Bill would create first-in-the-nation fund to address legacy of racist covenants

Tacoma’s Hilltop neighborhood has been home to Kiara Daniels’ family for decades.

“That was the only place in the city of Tacoma where Black people were allowed to live,” she said.

But when it came time to buy her own house, it was difficult.

“When I wanted to get a home what was truly traumatizing was how difficult it is to access home ownership,” she said.

Daniels earned a master’s degree in public administration and is now a city council member.

Even she found it challenging to navigate the maze of financing.

“It felt like it was beyond me. It felt like a mystery of how to just get it done,” Daniels said.

With guidance and hard work, she now owns a home in Hilltop.

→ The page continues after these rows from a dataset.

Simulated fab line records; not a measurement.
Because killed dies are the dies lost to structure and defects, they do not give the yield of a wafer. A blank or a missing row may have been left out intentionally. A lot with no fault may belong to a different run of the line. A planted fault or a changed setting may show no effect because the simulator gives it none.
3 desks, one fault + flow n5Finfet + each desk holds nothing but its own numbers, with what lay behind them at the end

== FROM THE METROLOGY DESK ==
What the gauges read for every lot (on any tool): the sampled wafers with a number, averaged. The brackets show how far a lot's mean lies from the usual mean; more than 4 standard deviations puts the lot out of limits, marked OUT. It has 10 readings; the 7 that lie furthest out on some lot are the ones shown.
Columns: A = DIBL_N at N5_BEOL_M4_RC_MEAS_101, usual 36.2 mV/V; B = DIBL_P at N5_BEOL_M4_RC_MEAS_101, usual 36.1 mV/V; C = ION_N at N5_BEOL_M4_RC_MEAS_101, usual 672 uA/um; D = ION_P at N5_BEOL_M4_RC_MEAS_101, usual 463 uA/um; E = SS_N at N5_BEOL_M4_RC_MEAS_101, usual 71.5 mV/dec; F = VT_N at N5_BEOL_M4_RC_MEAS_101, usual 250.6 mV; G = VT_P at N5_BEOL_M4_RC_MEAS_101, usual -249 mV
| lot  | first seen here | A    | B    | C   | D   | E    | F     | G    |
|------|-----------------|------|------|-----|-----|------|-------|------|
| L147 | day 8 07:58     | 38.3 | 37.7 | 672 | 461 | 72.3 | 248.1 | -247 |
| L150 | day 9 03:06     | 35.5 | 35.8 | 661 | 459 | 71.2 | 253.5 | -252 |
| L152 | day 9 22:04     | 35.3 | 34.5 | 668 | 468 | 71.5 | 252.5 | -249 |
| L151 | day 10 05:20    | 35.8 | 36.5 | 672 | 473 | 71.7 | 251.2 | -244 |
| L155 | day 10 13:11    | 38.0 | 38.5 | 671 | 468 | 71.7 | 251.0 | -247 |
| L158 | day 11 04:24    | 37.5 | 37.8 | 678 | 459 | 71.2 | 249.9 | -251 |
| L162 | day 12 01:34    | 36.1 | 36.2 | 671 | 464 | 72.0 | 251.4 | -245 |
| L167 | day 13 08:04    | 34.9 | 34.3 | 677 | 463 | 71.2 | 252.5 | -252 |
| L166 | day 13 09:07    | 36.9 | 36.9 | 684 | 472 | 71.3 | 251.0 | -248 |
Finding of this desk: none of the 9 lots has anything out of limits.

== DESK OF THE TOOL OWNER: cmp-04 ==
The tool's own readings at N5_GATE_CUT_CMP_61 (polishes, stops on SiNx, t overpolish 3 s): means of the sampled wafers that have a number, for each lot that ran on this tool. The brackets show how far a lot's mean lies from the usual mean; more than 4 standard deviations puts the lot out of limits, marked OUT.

But her experience highlights the problem homebuyers face without generational wealth to help with a down payment.

“That usually comes from your parents and if your parents don’t have access to that kind of wealth then you just can’t access these things,” she said.

One of the reasons is a legacy of racist practices like redlining that pushed people of color to certain neighborhoods, and covenants written into deeds that required specific properties only to be sold to white people.

The University of Washington is compiling a database of racially restrictive covenants that were federally outlawed in 1968.

So far, researchers found more than 40,000 properties.

“What we want to do is address that segregated housing,” said State Rep. Jamila Taylor (D-Federal Way), who sponsored a first-in-the-nation bill to help families held back by racist covenants.

“This bill will address that historical challenge and ensure we’re really bringing equity into our communities,” Taylor said.

The bill calls for a $100 recording fee when a property sells to go into a covenant homeownership account.

People who can prove they’re descended from first-time homebuyers who were discriminated against by covenants in Washington, or who were personally affected, can apply for a special loan to help with a down payment and closing costs.

A study would figure out details like income limits and how much money a homebuyer could access.

“Access to housing in this country has a gate and that gate is credit to purchase,” said Patience Malaba of the Housing Development Consortium.

She predicts a state fund taking in around $100 million per year could help a lot more people than special purpose loans now offered by banks and credit unions.

“This is groundbreaking legislation,” she said.

The bill passed the state House on March 2 and is now being considered by the Senate.

“We have the highest document recording fee in the nation right now,” State Rep. April Connors (R-Kennewick) said during the floor debate when opponents said the fee would make housing less affordable.

“There was a lot of racism back then, we need to stamp it out, we need to do what we can to do that,” said State Rep. Alex Ybarra (R-Quincy). “But I don’t think increasing the price of a home is the way to do it. I think getting some funds from the general fund would be a better way.”

For Tacoma Councilmember Kiara Daniels, the covenant fund is a way to address the racist real estate policies that held her family back from building wealth.

“In my community, in the Black community, we’re 200 years behind in wealth building so there’s really significant gaps in us accessing what folks call the American dream,” she said.